Even as we are distracted by political upheavals at home, the debate on how best to reorient the euro zone’s bailout mechanisms continues. The proposal gaining most traction, with at least a degree of German support, is to allow countries in difficulty to use EFSF funds to buyback their own debt on the secondary market. The initial focus is on Greece, but any new mechanism should be available in time to Ireland. (Wolfgang Munchau provides a critical analysis here.)
The attraction of buybacks is that they allow a country to reduce the face value of outstanding debt without a formal default. A disadvantage is that they can be gamed by bondholders: it makes sense for bondholders to hold out for a higher price if a buyback is really expected to improve creditworthiness. One partial solution that I mentioned previously is for countries to buy back the debt accumulated by the ECB through its Securities Markets Programme (see here).
Writing on Friday before the latest developments, Arthur Beesley reminds us of the stakes:
[T]he debate merits serious attention across the political spectrum in Dublin. Political activity for the next . . . weeks will centre on the election, but neither the Government nor the Opposition can afford to lie low on this front.
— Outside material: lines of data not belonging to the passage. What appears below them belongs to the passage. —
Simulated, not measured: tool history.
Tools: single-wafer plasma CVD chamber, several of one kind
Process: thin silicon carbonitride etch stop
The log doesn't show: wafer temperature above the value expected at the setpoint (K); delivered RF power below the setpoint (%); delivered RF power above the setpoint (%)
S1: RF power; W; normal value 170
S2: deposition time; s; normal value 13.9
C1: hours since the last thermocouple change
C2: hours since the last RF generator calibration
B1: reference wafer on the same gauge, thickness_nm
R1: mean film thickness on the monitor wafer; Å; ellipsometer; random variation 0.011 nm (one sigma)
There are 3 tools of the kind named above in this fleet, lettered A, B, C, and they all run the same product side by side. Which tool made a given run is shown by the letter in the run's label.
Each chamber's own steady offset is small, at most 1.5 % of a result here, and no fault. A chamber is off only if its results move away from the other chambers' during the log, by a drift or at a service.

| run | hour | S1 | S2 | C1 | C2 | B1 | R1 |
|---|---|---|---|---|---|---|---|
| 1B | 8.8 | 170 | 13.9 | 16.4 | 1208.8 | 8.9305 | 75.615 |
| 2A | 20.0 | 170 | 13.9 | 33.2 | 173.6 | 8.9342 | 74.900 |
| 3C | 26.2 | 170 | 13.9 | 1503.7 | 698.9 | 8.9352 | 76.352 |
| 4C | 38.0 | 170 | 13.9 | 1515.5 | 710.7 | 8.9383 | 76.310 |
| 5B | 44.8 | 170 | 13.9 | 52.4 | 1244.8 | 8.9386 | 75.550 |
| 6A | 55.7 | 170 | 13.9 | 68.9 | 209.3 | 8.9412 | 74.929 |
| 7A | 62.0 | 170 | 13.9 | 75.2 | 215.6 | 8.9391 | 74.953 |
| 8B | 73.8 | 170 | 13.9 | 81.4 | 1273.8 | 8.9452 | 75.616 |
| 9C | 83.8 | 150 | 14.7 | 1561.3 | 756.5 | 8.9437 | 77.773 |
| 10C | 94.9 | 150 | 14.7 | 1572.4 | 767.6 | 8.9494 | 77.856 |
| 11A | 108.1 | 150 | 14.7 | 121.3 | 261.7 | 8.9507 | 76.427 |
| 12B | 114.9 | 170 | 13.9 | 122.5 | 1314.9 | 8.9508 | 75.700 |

The debate on Greek debt takes place amid an intensive negotiation of key reforms to the European Financial Stability Facility (EFSF) rescue fund, including lower interest rates. Any inattention here would hamper Ireland’s argument for a rate cut, which is already difficult. But the Irish dimension does not end there, far from it.
. . .
[S]etting the election date brings clarity as to when a new government is likely to take office. From the perspective of European talks, the timing is tricky enough. Polling day is March 11th. EU leaders are working to make final decisions on EFSF reforms and a new permanent bailout fund at a summit only 13 days later.
There will be time – just about – to install a new taoiseach. By then, however, the really tough talking may well be done.